Sankofa Week: The legacy of early African experimental filmmaking

By Irvin Ibarra, Staff Writer

Ted Hardin, an associate professor in the Cinema and Television Arts Department who has visited and met Moussa Sene Absa (featured on screen) previously, has a fond conversation with the audience during the Q&A session. Irvin Ibarra

With some seated in the theatre and some at home on Zoom, the Columbia community gathered for events each day of the week to appreciate the 1993 film “Sankofa” and similar experimental films as part of the college’s Sankofa Week.

On Thursday, the 1104 S. Wabash Ave. building hosted an event titled “How Sankofa Inspires Narrative and Experimental Alternatives to Hollywood Slave Narratives,” which included the insight of several faculty members and a guest speaker.

Sankofa Week, named after Haile Gerima’s 1993 film, was organized across three schools: Media Arts, Fine and Performing Arts, and Liberal Arts and Sciences. From Feb. 21 – 25, students, faculty and staff were able to attend either in-person or online panel discussions that complimented the film’s subject matter.

The series of events was also a part of a nationwide rollout to screen the restored 1993 film by ARRAY every day during Black History Month with Columbia being one of the locations selected to participate.

Patrick Friel, adjunct faculty member in the Cinema and Television Arts Department, presents the works of prominent Black experimental filmmakers and their connections with “Sankofa.” Irvin Ibarra

“The stories that Hollywood and other mainstream cinemas have chosen to show, especially about enslavement in the United States — there’s a tendency towards victimhood, towards trauma, rather than towards resistance and reclamation,” said Ted Hardin, associate professor of Cinema and Television Arts and filmmaker of 22 years.

Hardin said the four main themes presented in Gerima’s film were resistance, the liberation of territory, reclamation of history, and community — all themes that have been expanded upon through Sankofa Week.

Zoran Samardzija, associate professor of Cinema and Television Arts, expanded on these topics when discussing the impact the LA Rebellion filmmakers had on filmmaking — a group that included Gerima.

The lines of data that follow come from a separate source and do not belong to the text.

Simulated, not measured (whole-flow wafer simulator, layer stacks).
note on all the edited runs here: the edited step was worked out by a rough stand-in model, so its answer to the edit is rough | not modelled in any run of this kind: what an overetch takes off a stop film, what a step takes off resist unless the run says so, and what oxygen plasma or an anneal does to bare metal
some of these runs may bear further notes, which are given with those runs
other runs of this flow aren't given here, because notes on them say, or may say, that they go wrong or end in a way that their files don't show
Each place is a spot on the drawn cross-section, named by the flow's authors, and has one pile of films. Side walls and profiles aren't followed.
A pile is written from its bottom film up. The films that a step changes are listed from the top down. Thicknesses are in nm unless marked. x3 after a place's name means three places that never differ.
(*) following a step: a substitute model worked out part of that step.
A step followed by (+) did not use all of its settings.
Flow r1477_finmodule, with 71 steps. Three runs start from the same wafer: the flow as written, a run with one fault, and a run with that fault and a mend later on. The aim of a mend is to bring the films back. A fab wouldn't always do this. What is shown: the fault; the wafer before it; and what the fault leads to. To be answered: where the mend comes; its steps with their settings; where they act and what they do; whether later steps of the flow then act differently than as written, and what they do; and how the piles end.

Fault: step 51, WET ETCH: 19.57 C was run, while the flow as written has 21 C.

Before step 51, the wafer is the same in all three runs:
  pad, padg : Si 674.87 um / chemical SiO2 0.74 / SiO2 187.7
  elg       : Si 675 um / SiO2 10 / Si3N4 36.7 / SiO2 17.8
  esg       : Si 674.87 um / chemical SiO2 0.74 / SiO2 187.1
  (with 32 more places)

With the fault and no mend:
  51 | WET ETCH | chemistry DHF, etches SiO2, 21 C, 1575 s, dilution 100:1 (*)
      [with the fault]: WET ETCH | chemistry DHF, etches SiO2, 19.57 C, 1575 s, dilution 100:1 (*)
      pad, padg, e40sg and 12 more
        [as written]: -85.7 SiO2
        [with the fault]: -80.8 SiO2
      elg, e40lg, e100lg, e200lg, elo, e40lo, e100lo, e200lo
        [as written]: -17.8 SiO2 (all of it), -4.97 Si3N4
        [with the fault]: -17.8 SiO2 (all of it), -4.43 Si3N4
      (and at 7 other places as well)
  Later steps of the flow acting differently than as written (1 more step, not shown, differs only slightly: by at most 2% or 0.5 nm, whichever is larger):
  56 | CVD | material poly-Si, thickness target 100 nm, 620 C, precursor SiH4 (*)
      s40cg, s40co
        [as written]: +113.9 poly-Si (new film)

“​​The LA Rebellion filmmakers were a very specific kind of African American or Black American expression … the specific political culture concerning Black liberation,” Samardzija said. “There is a rebellion against the cinematic apparatus itself as how it’s been employed by Hollywood and other structures, promoting a kind of white supremacy.”

In a Q&A session conducted by Mehrnaz Saeedvafa, professor of Cinema and Television Arts, Moussa Sene Absa (pictured) talks about his passion for filmmaking in Senegal. Irvin Ibarra

Moussa Sene Absa, a Senegalese film director and guest speaker during Sankofa Week, said the act of filmmaking is a method of “crossing a bridge” between cultures through curiosity, defining the work as a “humanitarian act.”

“The world is missing one leg and this leg is Africa,” Absa said. “So, all these things are very important, I think, for the Western world, especially in Hollywood, [it’s important] to understand that there is a huge demand of stories from [Africa], and let me tell you if they don’t do it, it’s pity.”

The restored version of “Sankofa” is currently available to view on Netflix.